Unlike South Africa’s African National Congress, which was a consensus-oriented movement that incorporated an armed component firmly under its central command structures as a means to force the enemy to the table, Zanu-PF was by nature a guerrilla movement that saw warfare as the primary means of achieving its objectives. Consequently, while democratic nationalism was its stated ideal, democracy was never its culture. ‘It was always going to be difficult to move from the commandist political culture of the time to one of consultation and accountability,’ said Paul Themba-Nyathi, a member of Zapu’s military wing who spent the last three years of the liberation war in prison. Now spokesman for the opposition MDC, Themba-Nyathi worked in the early years of independence on the only serious project to rehabilitate and reintegrate former guerrillas into a changing society where education – which few had – was the new requirement for survival.

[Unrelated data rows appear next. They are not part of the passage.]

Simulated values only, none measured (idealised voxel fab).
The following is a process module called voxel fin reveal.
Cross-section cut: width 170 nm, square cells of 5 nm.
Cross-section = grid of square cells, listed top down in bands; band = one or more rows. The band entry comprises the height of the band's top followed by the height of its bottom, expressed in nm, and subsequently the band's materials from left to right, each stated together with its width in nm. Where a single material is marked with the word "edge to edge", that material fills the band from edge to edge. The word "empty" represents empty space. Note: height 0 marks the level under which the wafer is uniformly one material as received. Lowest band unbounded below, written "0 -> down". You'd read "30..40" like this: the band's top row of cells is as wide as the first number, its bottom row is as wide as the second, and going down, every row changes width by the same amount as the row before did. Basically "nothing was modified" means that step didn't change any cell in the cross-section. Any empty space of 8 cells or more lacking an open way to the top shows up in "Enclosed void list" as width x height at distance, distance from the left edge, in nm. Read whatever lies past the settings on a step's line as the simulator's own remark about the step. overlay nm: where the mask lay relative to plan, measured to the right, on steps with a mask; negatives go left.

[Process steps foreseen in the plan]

‘The guerrilla forces tended to be very secretive and any discourse was difficult,’ he said. ‘It was easier for us than for those in Zanla [Zanu-PF’s military wing] because we were not only a guerrilla force. We had a political leadership which encouraged space for discourse. In the case of the Zanu-PF leadership and its reliance almost totally on its guerrilla forces, a culture of tolerance and political pluralism did not develop.’ After independence, ‘when corruption began … those that had power protected their gains at all costs, and the combination of corruption and a commandist culture is a lethal combination.’ Despite Mugabe’s relentless pursuit in building a one-party state in the early years of independence, he did allow spectacular developments in the ministries of education and health. Renowned educationalist Heather Benoyi, now developing education strategies in Sudan and other troubled regions of Africa, remembers the first years of independence with affection.
‘We were so motivated to redress the imbalances, we were caught up in the joy of liberation, and worked night and day,’ she said. “We developed the new curriculum and produced cost-effective books in what we believed was going to be an egalitarian society. Our minister, Dzingai Mutumbuka, and later Fay Chung, came directly from the liberation struggle, and at least in education, in the early years, we managed very well.’ But by as early as March 1981, the signs of internal rot were already apparent. Addressing a group of Jesuits on the 13th of that month, Chung lamented the continuation of war-time practices in government. Related in Norma Kriger’s study Guerrilla Veterans in Post-War Zimbabwe, Chung said her colleagues often displayed an attitude of entitlement and impunity. ‘If refugee children had no school,’ for example, ‘why couldn’t the ministry of education just take a “white” school and give it to them?’ The mentality of ‘requisitioning without rendering any account’ would emerge repeatedly in Mugabe’s government. Mutumbuka and Chung ultimately left, disillusioned, to work overseas.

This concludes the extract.